I believe the safe play is to aim for the back right quadrant of the green. If you're a little long or a little right, it's not going to kill you. You still have a good chance of getting up and down from a relatively flat lie.




Ballyneal: A Golf Addict's Guide (10th Hole)

2/22/2010 1 comments

10th Hole - 509 Yards, Par 4
The 10th is quickly becoming one of my favorite holes on the back nine. I call this hole "the Holyoke Speedway" as the last 100 yards to the green is where this firm and fast layout is at its fastest.

The first thing you'll notice standing on the tee is the large, menacing bunker down the right side. You probably can't tell from the tee, but there's fairway on the other side of that bunker. It's a tough carry from any tee box, so make sure you have enough to clear it. Carry of not, you have to flirt with that bunker off the tee to have a view of the green on your second shot.






Most tee shots that drift left will find the bowl down the left side and will leave a blind or semi-blind second shot. There's nothing blocking a run-up shot, so just figure out the right line and stick to it. Like I said at the outset, the fairway and green is real fast going from front left to back right.









Ballyneal: A Golf Addict's Guide (9th Hole)

2/19/2010 2 comments

9th Hole - 362 Yards, Par 4
The all-world front nine at Ballyneal finishes with a short, uphill par 4. Downwind, it's possible to drive the green or close to it, although the prudent play it to take whatever club you need to get to the fat part of the fairway. The fairway is hourglass-shaped with a narrow neck about 270 yards from the tee.
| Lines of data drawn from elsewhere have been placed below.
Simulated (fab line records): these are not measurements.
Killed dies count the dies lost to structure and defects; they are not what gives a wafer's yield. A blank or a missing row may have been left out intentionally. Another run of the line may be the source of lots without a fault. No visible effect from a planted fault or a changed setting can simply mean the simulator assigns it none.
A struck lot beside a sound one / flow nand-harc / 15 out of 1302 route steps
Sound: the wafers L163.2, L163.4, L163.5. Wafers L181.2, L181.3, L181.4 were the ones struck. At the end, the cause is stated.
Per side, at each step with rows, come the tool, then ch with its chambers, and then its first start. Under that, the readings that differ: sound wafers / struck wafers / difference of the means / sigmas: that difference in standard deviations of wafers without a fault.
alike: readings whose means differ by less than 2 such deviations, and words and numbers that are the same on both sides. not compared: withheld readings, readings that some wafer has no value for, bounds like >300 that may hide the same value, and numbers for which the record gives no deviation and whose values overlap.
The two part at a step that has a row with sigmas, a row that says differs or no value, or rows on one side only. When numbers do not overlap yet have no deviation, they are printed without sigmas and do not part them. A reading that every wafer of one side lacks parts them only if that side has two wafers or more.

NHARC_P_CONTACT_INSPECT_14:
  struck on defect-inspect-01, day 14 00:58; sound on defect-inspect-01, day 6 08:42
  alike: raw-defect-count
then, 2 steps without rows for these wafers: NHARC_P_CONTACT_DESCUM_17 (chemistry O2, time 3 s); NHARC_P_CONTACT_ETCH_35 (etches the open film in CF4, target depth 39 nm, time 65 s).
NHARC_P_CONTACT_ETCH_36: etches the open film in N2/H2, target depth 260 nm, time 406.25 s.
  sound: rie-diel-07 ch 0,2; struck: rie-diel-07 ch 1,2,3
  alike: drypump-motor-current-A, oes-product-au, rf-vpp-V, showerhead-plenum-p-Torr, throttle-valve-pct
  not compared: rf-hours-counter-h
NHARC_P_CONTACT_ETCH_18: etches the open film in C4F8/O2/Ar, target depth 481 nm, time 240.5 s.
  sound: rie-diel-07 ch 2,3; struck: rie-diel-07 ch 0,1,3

The 9th is not a difficult par if you find the fairway, but it's easier said than done. It's easy to run one into the yucca, and any number is possible from there. My pet shot is the block 60 yards left up into no man's land. Take it from me, 60 yards left is not Position A.







If you find the left-center of the fairway near the neck, you'll get a nice view of the back-to-front tilted green. There's a ridge that bisects the fairway just in front of the green, making shots to a front pin position difficult. The back of the green provides some nice backstops, so plan accordingly.



The view looking back the 9th fairway from this angle is known as "The Ed Oden". The shadows really show the magnitude of the slopes in front of the green.









Ballyneal: A Golf Addict's Guide (8th Hole)

2/17/2010 1 comments


8th Hole - 515 Yards, Par 5
The 8th is a perfect follow-up to the roller coaster 7th hole. It runs the opposite direction as the 7th, so if that hole played into the wind, you're downhill here, or vice versa. These two holes can make your round if you manage to birdie both, but often you're left kicking yourself walking off the 8th green for failing to take advantage of either.

The fairway narrows to a neck about 300-310 yards off the tee. If it's downwind and you want to go for it in two, you need to be down the left side to have a view of the green. The right side of the fairway is guarded by a huge Sahara bunker. It's deep and it's on a huge upslope. It's definitely reachable of the tee and also plays into second shots from the right fairway if you get greedy and don't take enough loft on your second. Yes, I speak from personal experience.








If you're laying up, the key is to simply avoid the bunker left and about 70 yards short of the green. There's lot of room right. Of course, left is the place to be in order to get a view up the slope of the green that run sharply uphill from left to the right.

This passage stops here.